Leadership: Establish the frame

Posted: 2025-09-08

Introduction

Leaders are communicating constantly –assigning tasks, sharing information, discussing problems. We assume that our intent is clear and our message is received as intended, but there are often gaps between what we mean and what our team hears.

This text recounts a few situations I encountered where information was misunderstood or lost due to suboptimal framing.

1. Bright engineer thought I was failing them

Early in my management career, I hired a very bright junior engineer, who was on a fast-track for growth. To accelerate their development, I deliberately gave them many stretch opportunities –tasks designed to push them beyond their comfort zone. As expected, they delivered well on some, and struggled with others. If anything, I gave them too many/ambitious opportunities.

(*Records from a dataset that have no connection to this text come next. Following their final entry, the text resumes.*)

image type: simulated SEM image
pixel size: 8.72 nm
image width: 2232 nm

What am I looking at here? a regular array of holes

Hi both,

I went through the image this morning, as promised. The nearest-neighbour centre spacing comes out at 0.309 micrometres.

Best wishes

Imagine my surprise when their feedback came saying I wasn’t giving them enough stretch opportunities! The star performer hadn’t recognized all these challenges as the very opportunities they craved.

The problem was in my communication. My initial approach when giving them a stretch opportunity was lazy. I’d simply say something like:

Can you take over this bug from me? I’ll help you.

My mistake was assuming the purpose was evident. I changed my approach to make the intent explicit, saying something like:

I have a task that would be a great stretch opportunity for you.

Can you take over this bug from me? I’ll help you.

This is a stretch opportunity because you’ll have to negotiate with a team in a remote office that has been particularly difficult to work with; plus you’ll have to work with a tricky part of our codebase.

I’m offering you this stretch opportunity because you’ve been excelling in your core projects, and I believe this is a perfect next step for your growth.

The work didn’t change, only the communication. By labeling these opportunities explicitly, the engineer now understood how many they were getting.

2. Updates from Leadership

A few years later I transitioned back to an individual contributor role and found my team a new manager. I watched closely, eager to learn.

The new manager immediately started making small but powerful changes. When sharing updates from our director or VPs, he would present a few slides with titles like “Updates from Leadership” or “Cascading Information”.

I had been sharing the same amount of information in team meetings, but I did it more casually. Taking a few minutes to put together a set of slides with an explicit title and simple agenda had a profound effect. Many on the team hadn’t fully understood that my informal updates were the “pass-downs”. The team’s perception changed: they felt they were now receiving much more information from leadership.

The amount of information didn’t change, only its frame. By packaging the information with an explicit frame, the new manager ensured its importance was understood.

3. “We have significant team-health issues”

I once mentored a manager who was convinced their team had “significant team-health issues”. The manager had dedicated various team meetings to this problem, genuinely trying to help.

However, from my perspective working closely with this team, the team was perfectly fine. Yes, they had the typical everyday complaints you’d find anywhere, but there were no deep-seated issues.

The frame of “we have significant health issues” was inadvertently creating the very problem the manager sought to solve. By repeatedly labeling normal friction as a major crisis, he was promoting the perception that the team was dysfunctional. This risked turning minor gripes into major grievances.

The leader must frame reality, not invent it. If a team truly has serious issues, they must be addressed head-on. But it’s equally important not to frame everyday challenges as catastrophes. Merely changing the framing of the situation helped the manager improve the team’s perception of its own health.

Your words, your world

As a leader, your words not only describe reality; they help create it. Your teams looks to you for context to make sense of their work, their challenges, and the organization around them.

When sharing information, make sure you use the adequate framing, supporting the narrative you want to establish. Give recipients adequate context to understand and appreciate the purpose of your actions.